- Changes in a range of weather and atmospheric deposition indicators measured at terrestrial ECN sites between 1993 and 2012 were analysed.
- No evidence was found of a significant change in monthly mean air temperatures over the full time series.
- However, there was a marked increase in summer precipitation, linked to an unusually prolonged directional shift in the summer North Atlantic Oscillation (NAO), while the intensity of extreme precipitation events also increased.
- Arguably the most ecologically influential changes in the environment of ECN sites over the past two decades have been substantial reductions in acid deposition. Sites experienced large declines in the concentration of sulphate in precipitation. Much of the wider UK countryside is likely to have experienced similar trends over the period.
- Concentrations of nitrogen species, i.e. nitrate (NO3+) and ammonium (NH4+), also fell slightly at several sites.
- Over the past 20 years, regional scale drivers of environmental change are likely to be responsible for both widespread increases in soil solution pH, reflecting reductions in acid deposition, and wetter conditions over the middle of the growing season.

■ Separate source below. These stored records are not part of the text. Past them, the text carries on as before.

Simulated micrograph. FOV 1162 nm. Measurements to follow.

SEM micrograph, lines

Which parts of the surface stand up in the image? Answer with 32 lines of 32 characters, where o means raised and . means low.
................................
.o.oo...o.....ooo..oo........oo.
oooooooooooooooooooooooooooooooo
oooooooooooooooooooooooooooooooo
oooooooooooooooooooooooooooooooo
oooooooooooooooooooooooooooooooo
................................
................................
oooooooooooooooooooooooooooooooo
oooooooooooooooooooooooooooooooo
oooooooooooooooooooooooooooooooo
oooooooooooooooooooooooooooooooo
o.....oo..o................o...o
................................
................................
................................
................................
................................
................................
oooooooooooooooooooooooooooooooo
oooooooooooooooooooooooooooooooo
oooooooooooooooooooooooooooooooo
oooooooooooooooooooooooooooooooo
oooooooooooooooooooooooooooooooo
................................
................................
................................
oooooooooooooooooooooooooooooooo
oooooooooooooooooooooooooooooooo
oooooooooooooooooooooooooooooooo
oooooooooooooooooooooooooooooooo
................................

Reference: Monteith, D., Henrys, P., Lindsay, B., Smith, R., Morecroft, M., Scott, T., Andrews, C., Beaumont, D., Benham, S., Bowmaker, V., Corbett, S., Dick, J., Dodd, B., Dodd, N., McKenna, C., McMillan, S., Pallett, D., Pereira, G., Rennie, S., Rose, R., Schafer, S., Sherrin, L., Turner, A., Watson, H., Poskitt, J. and Tang, S. (2016). Trends and variability in weather and atmospheric deposition at UK Environmental Change Network sites (1993-2012). Ecological Indicators, 68, 21-35. DOI: 10.1016/j.ecolind.2016.01.061.